Microsoft Azure is a general purpose, public cloud that provides compute, storage, connectivity and services. The pace of innovation in each of these areas is accelerating, making it harder (in a good way) to keep abreast of the latest developments. The last few months has brought significant enhancements to the connectivity feature set for Azure. Indeed, in its most recent Magic Quadrant reports Gartner made “Microsoft the only public cloud vendor to be named a Leader for both PaaS and IaaS.” This post is a brief overview of the current state of network connectivity for Azure VNETs and cloud services – with current meaning early June 2014.

Cloud Service

A cloud service is the organizational container into which Azure compute instances are deployed. On creation, a cloud service is permanently associated with a DNS name of the form myCloudServiceName.cloudapp.net and a location which is one of: region, affinity group, or VNET.

Geographies and Region

Microsoft has deployed Azure into datacenters across the globe. These datacenters are not directly exposed to customers. Instead, customers deploy applications to regions each of which may encompass more than one underlying datacenter. Azure currently provides the following regions:

  • East US
  • West US
  • North Central US
  • South Central US
  • Brazil South
  • North Europe
  • West Europe
  • East Asia
  • Southeast Asia
  • Japan East
  • Japan West
  • China North (via 21Vianet)
  • China South (via 21Vianet)

Affinity Groups

An affinity group is a named part of a region into which related compute and storage services can be deployed. Historically, this co-location lowered the latency between compute and storage. The introduction of the high-speed Generation 2 network in 2012 meant that deploying compute and storage into an affinity group no longer provides a latency advantage. Furthermore, the use of an affinity group added complexity since there was no easy way to migrate either compute or storage from one affinity group to another. One limitation is that deployments in an affinity group could not access new compute features – such as high-CPU compute instances – not provided to that affinity group. Access to the new compute features could require the creation of a new affinity group followed by migration of cloud services into the affinity group.

Affinity Group VNET

The first version of Azure VNETs was built on top of affinity groups in that a VNET had to be created in an affinity group. This means that Affinity Group VNETs are subject to the same constraint with regard to new compute features that the underlying affinity group exhibits.

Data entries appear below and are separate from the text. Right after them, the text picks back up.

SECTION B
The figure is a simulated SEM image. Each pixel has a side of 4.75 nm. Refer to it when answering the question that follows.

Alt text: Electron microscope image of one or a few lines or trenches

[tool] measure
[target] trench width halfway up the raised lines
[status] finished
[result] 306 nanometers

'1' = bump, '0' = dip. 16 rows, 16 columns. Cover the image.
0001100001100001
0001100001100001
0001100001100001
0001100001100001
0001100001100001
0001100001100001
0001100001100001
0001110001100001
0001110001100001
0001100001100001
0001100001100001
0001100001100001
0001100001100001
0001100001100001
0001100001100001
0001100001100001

An Affinity Group VNET can host both PaaS and IaaS cloud services, and provides the following features to them:

  • Azure Load Balancer
  • Static IP Addresses
  • VPN Gateway

These are described later in the post.

Regional VNET

Microsoft introduced the Regional VNET at Tech Ed NA 2014. As its name indicates, a Regional VNET is associated with a region and provides access to any of the cloud service compute features provided in a region. Many of the new connectivity features of Azure work only in a Regional VNET and are not available in Affinity Group VNETs. It is not possible to convert an Affinity Group VNET into a Regional VNET. At some point all existing VNETs will be upgraded to be Regional VNETs.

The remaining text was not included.